But I hear rumors that a lot of App Store apps get lots of downloads, even if they're nothing but links to existing web sites wrapped in an app shell. Many customers don't understand bookmarks.
The real question - are these people willing to pay $500 to say "Look ma...."?
1. big market (a lot of wordpress sites run by small & medium businesses that would love an easy and cheap app) 2. practically sells itself (costs, ease of use, service) 3. if possible try to roll it out both ways (drupal and android)
Questions:
1. What about more complex and altered WP sites? 2. What will your to-market strategy be? More specifically: target customer
Again, a great idea and a very good feel for what the market needs. Congratulations!
Back in the day there was http://en.wikipedia.org/wiki/Slashdot_effect#Notes_and_refer...
John Sheehan mentioned numbers the other day too - https://twitter.com/#!/johnsheehan/status/156271988195860480
Seems like the "Hacker News 10K" would be an approximate general number or its going to approach that soon.
My website is static, with no MySQL or PHP to speak of (by means of Jekyll), right now hosted on an AWS micro instance, served by Nginx. Prior to this it was hosted on Heroku's free plan, with offloading of static assets to GAE. For free and it didn't even blink.
Seeing how people are talking about caching, load-balancing, clusters, beefy servers and so on, just makes me think how extremely awful and bloated Wordpress is.
I had already increased my MaxClients setting to 120 a few weeks previously when I got about the same number through to "Your templating engine sucks and everything you've ever written is spaghetti code" post but I forgot that with people downloading those mp3 files, the connections would get held open for much longer so I had to put MaxClients up again to 220 and restart apache at one point (which I'm sure kicked a bunch of people off, some of whom would have abandoned trying to load the site at that point).
With MaxClients set at 220 the site was able to serve pages quickly and reliably the rest of the day as well as allowing roughly 5500 people to download my Dad's music files.

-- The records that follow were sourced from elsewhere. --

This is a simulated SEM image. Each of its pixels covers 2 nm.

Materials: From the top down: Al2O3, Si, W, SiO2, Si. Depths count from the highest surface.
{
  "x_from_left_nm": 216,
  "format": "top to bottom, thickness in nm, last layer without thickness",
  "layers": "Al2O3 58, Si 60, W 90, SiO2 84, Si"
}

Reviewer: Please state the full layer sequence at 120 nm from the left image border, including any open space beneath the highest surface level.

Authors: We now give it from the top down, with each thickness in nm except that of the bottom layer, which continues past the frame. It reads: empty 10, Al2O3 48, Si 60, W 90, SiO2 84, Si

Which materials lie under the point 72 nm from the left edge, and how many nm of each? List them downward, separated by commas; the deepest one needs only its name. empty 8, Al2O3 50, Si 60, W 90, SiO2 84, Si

I'm running the site on Apache 2.x on a CentOS VM with php 5.2.x. We don't serve static assets with nginx so it's all coming out of the same apache instance so I have 2GB of RAM on that VM (yes I know I really need to get around to sorting that out).
We have a crappy cache in Decal CMS (which we make and which runs all our sites) right now which still serves pages from PHP but does so from cached content.
At some point we're going to move to using Varnish in front of nginx for static assets so that the only requests that get through to apache are to generate the pages after a site publish and requests where a cookie is present (ie. when someone is actually editing their site) but for now we're able to manage with just the shitty hack we've got in place to served cached documents.
A conservative estimate of 20MB per PHP process would already put the requirements for 220 of them at over 4GB (twice what you have) and that's not allowing anything for the OS and anything else running on the machine. Its not an exact science figuring out the appropriate MaxClients, but you should find out how much the rest of the machine needs, look up the average Apache process size (ps), divide the available memory by that and then reduce it a little. Use this as you starting point for figuring out the MaxClients. Keep an eye on the available free memory for a while (vmstat) and gradually up that limit until you reach a comfortable working level for the setting.
At any rate it worked fine and was maxed at one point so hell knows why. I increased it gradually and was looking at the free memory etc. but it never exhausted it - but ps ax | grep httpd showed circa 200 processes.
I've put it back down to something safer now ;) when I have some spare time I'm going to try and figure out if/why it didn't appear to run out of memory when it looked like it should have.
But then again when I have some spare time I really just want to set up a better hosting environment that doesn't rely so much on apache.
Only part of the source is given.